Wallpaper on Film
We take a look at some of the best uses of wallpaper on the big and small screen
Wallpaper can play an enhanced role in a movie or television show as a signifier of a time period or place. It can remind us of a character’s background or their future aspirations, it can hint at characters’ flaws and motives, it can skilfully and subtly manipulate the audience. Often it can serve as a cheap joke about tastelessness. But mostly its use gives a subtle definition to interior spaces, and places them thematically and socio-economically at the heart of the story. We have put together some of the most famous and most interesting uses of wallpaper on screen.
In Sherlock (2010-present), production designer Arwel Wyn Jones treated the apartment at 221b Baker Street as a transient rental place where lots of people would have lived over the years. This allowed him to play with different finishes, textures and wallpapers to visually deliver the traces of the people who had lived there. The stand-out Zoffany wallpaper looks particularly good on screen, flanked on another wall by green-painted folded paper by Anaglypta. The wallpaper in multi-billionaire Magnussen’s bedroom in ‘His Last Vow’ episode however, by contrast looks much more expensive and luxurious. But Arwel Wyn Jones sourced it, while under pressure to finish the set, at John Lewis.
In the opening sequence of the critically acclaimed Holy Motors (2012) a man, ‘The Dreamer’ (played by the director Leos Carax himself) wakes from a deep sleep and begins to explore the room. He finds a door hidden in the walls which is covered in wallpaper patterned with a dense thickness of slender, bare trees that extend into a two-dimensional distance, its ghostly mist both intimidating and inviting. He opens a door in the forest wall and walks through it, entering a movie theatre and so, the story can begin.
In the sitcom scenes in Natural Born Killers (1994) one wall is covered with a large floral pattern wallpaper and if you look closely you can see another wall is covered with a smiley face pattern wallpaper. These wallpaper patterns were used to exaggerate Mallory’s (Juliette Lewis) past, and to show she lives in a distorted artificial world. As well as creating her warped memories of innocence and violence merged together. Production designer Victor Kempster has worked on many of Oliver Stone’s movies.
The Jeff Nicholls-directed drama Loving (2016) has lots of wonderful wallpaper patterns. These are awash with flower and tree motifs, in pale pinks and soft blues, reminding us of our parents’ faded wedding dinnerware: nostalgia and memory evoked in a single shot. The wallpapers Nicholls and production designer Chad Keith use conjure up images of empty rolling farmland, solitary houses at the end of dusty driveways, and faded photographs hung on the patterned walls of quiet kitchens.

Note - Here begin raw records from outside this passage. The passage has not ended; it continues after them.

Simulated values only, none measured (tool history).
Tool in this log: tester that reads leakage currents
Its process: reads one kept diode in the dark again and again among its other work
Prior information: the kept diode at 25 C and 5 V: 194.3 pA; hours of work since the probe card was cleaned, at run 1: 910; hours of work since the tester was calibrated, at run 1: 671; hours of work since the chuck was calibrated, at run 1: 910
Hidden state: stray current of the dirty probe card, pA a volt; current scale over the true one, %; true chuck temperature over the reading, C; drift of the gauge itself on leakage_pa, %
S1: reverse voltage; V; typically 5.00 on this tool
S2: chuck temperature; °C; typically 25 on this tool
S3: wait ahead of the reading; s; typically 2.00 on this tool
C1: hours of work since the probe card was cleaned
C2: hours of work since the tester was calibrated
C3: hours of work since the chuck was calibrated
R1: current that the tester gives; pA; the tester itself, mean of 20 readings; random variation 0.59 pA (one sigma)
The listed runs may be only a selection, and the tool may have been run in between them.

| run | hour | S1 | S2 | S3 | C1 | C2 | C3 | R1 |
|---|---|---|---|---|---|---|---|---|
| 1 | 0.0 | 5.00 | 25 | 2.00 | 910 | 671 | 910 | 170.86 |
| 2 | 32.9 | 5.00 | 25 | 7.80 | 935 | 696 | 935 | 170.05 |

In A Clockwork Orange (1971) production designer John Barry used a fabulous range of bright colorful wallpapers, shiny foil and plastic bubble coverings to help display a future an audience had not seen on screen before. Today, Barry’s spectacular production design on A Clockwork Orange evokes a distorted 1970s. With its characteristic furniture, absence of modern technology and outrageous wall patterns, it remains very appealing to the contemporary viewer, and thereby transcends time.
Pedro Almodovar’s All About My Mother (1999), with production designer Antxón Gómez’s keen warm vision, is a beautiful, loving film was a hit with critics and moviegoers alike. It has numerous very vibrant wallpapers scattered throughout the movie. For instance, Manuela’s (Cecilia Roth) Barcelona apartment is a textured and colourful set with stunning 70’s style wallpaper.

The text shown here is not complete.